The mystery of Annie’s Naturals ketchup
It had never occurred to me to check the Web site as well. I know now, though.
One lesson came courtesy of The Nut Free Mom's blog post on discrepancies she's noticed between ice-cream cartons and manufacturers' Web sites. The other came when I was poking around Annie's Naturals Web site and happened to notice that, online, the ketchup carries a peanut warning. As of last month, though, there is no warning on the bottle labels.
Annie's ketchup is a staple in our house. It's expensive, but it's the only brand I've found without garlic. Before I discovered Annie's, I'd tried making ketchup for garlic-allergic Big Guy, but the results ranged from inedible to pretty bad.
I emailed the company to find out which was correct, the label or the Web site. The Web site, the company said. But with a big caveat.
The company said its food-safety programs are audited regularly and that handling of the Big Eight allergens - wheat, soy, egg, peanut, shellfish, fish, milk and tree nuts - follows strict protocol that includes washing equipment after one of those allergens is processed.

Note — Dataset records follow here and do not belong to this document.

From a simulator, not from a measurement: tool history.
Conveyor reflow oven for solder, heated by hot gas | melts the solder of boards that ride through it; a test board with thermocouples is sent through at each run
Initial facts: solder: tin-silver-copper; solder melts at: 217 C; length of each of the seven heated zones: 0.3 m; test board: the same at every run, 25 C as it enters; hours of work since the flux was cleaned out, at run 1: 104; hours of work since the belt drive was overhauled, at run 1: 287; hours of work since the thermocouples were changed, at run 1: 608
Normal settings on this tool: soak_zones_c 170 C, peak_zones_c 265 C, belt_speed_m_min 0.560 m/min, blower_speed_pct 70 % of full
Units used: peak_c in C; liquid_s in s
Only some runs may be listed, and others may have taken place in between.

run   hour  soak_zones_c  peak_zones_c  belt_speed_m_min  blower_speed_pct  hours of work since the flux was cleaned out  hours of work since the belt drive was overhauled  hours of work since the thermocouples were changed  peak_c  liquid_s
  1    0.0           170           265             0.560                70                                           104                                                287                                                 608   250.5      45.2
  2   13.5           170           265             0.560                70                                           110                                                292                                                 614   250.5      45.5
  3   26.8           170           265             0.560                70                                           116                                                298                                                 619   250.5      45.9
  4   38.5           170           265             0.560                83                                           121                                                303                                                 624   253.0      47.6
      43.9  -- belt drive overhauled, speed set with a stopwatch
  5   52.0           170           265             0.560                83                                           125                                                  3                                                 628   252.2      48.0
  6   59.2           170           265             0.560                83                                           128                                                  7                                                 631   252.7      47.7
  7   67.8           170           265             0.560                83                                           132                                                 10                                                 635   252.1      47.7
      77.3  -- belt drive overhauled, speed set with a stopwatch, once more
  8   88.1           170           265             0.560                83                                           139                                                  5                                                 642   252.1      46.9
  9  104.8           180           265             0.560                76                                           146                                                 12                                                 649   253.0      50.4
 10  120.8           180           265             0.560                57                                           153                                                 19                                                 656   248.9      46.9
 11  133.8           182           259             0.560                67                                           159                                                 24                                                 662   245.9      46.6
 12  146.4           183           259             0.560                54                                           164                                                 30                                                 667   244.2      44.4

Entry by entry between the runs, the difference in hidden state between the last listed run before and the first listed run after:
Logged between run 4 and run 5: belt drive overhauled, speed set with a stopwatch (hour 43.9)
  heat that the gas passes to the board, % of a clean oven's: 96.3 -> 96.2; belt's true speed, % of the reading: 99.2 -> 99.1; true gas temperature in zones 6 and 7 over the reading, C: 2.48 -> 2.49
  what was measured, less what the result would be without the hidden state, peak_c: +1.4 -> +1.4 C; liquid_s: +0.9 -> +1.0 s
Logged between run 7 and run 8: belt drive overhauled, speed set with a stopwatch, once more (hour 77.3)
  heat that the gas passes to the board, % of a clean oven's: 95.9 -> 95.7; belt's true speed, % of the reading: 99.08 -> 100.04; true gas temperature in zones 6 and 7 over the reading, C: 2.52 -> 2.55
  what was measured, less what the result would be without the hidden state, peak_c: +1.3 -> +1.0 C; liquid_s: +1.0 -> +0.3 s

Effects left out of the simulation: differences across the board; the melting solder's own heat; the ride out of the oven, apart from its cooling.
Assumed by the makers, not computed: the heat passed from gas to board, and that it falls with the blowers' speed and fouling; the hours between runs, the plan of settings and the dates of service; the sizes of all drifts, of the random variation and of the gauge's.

So, even though the ketchup is processed on charged equipment, I feel comfortable continuing to use it. It doesn't meet my gold standard - an allergen-free plant - but at least I know they wash equipment between runs.
I've been fooled before, though - just weeks after Van's assured me that it took similar care to prevent cross-contamination, it had a recall for allergen-contaminated products.